Search code examples
roozieoozie-coordinator

How to Schedule Rscripts using Oozie


I am using Rhadoop on Hortonworks Sandbox to read data from HDFS to R and after reading that in R, I am performing certain operation on that file.

I want to schedule (daily, weekly, monthly) this R script using Oozie.

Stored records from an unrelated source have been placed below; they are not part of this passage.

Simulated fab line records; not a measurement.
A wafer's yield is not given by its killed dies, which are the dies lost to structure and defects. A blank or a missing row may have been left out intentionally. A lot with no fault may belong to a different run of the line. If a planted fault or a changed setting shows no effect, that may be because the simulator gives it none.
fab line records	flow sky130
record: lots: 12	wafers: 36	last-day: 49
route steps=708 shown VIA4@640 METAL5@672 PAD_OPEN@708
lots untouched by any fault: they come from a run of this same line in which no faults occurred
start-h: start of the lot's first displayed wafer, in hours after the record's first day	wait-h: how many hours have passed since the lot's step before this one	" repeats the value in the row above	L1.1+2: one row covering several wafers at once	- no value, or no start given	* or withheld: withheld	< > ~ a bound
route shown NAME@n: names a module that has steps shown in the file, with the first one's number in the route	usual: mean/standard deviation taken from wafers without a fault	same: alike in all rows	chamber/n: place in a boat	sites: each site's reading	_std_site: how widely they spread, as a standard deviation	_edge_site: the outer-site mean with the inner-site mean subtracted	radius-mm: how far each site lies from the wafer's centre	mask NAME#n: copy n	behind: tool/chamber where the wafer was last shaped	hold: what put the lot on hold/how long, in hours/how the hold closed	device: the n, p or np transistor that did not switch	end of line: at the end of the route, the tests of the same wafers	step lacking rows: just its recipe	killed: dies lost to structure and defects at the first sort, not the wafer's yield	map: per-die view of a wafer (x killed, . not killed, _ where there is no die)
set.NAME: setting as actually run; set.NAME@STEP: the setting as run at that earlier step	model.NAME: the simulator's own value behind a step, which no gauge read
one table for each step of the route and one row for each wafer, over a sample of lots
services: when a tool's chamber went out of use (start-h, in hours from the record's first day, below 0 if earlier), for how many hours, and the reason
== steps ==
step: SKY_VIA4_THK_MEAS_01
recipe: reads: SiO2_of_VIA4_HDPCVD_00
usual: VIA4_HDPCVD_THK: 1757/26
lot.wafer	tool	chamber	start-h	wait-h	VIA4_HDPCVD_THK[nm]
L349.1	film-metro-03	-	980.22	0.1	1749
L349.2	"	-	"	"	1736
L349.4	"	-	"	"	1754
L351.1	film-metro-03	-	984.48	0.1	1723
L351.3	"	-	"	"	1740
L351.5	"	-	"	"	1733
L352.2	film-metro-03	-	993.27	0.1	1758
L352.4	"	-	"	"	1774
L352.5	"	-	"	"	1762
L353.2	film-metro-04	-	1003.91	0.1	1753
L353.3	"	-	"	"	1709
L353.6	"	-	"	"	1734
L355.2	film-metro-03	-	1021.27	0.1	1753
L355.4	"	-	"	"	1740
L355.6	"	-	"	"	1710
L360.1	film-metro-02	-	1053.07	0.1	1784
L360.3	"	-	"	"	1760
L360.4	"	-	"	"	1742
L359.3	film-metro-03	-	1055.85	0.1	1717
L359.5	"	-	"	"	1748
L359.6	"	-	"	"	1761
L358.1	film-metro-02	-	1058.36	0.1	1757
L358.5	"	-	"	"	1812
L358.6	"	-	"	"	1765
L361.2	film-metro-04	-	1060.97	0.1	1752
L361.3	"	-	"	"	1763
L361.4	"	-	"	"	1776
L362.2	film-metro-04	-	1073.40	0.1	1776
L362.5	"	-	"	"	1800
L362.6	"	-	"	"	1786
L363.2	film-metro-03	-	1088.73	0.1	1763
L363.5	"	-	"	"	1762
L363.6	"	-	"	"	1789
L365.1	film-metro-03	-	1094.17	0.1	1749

Any help is strongly appreciated.

Thanks


Solution

  • It seems somebody did it for you:

    Here are the relevant bash script and usage instruction from Oozie R helper on Github.

    #!/bin/bash
    
    die () {
        echo >&2 "$@"
        exit 1
    }
    
    [ "$#" -eq 3 ] || die "3 arguments required, $# provided"
    hdfs_file=$1
    r_file=$2
    hdfs_output=$3
    
    if [[  ${hdfs_output} =~ ^\/tmp\/.*$ ]]; then
        echo "I will run the r script $2 on the hdfs $1"
        tmp_filename="/tmp/`date +"%Y%m%d.%H%M%S"`"
        echo "using tmp_dir $tmp_filename"
        tmp_output="/tmp/out`date +"%Y%m%d.%H%M%S"`"
    
    
        hadoop fs -getmerge $hdfs_file $tmp_filename
        R -f $r_file --args $tmp_filename $tmp_output
        hadoop fs -rmr $hdfs_output
        hadoop fs -put $tmp_output $hdfs_output 
    
    else 
      die "$hdfs_output must be in /tmp/"
    fi
    

    Oozie R helper,

    The data science team wanted to be able to run R script using oozie,

    They wanted to be able to run ETL using Hive and on the result of that ETL they wanted to run the r script.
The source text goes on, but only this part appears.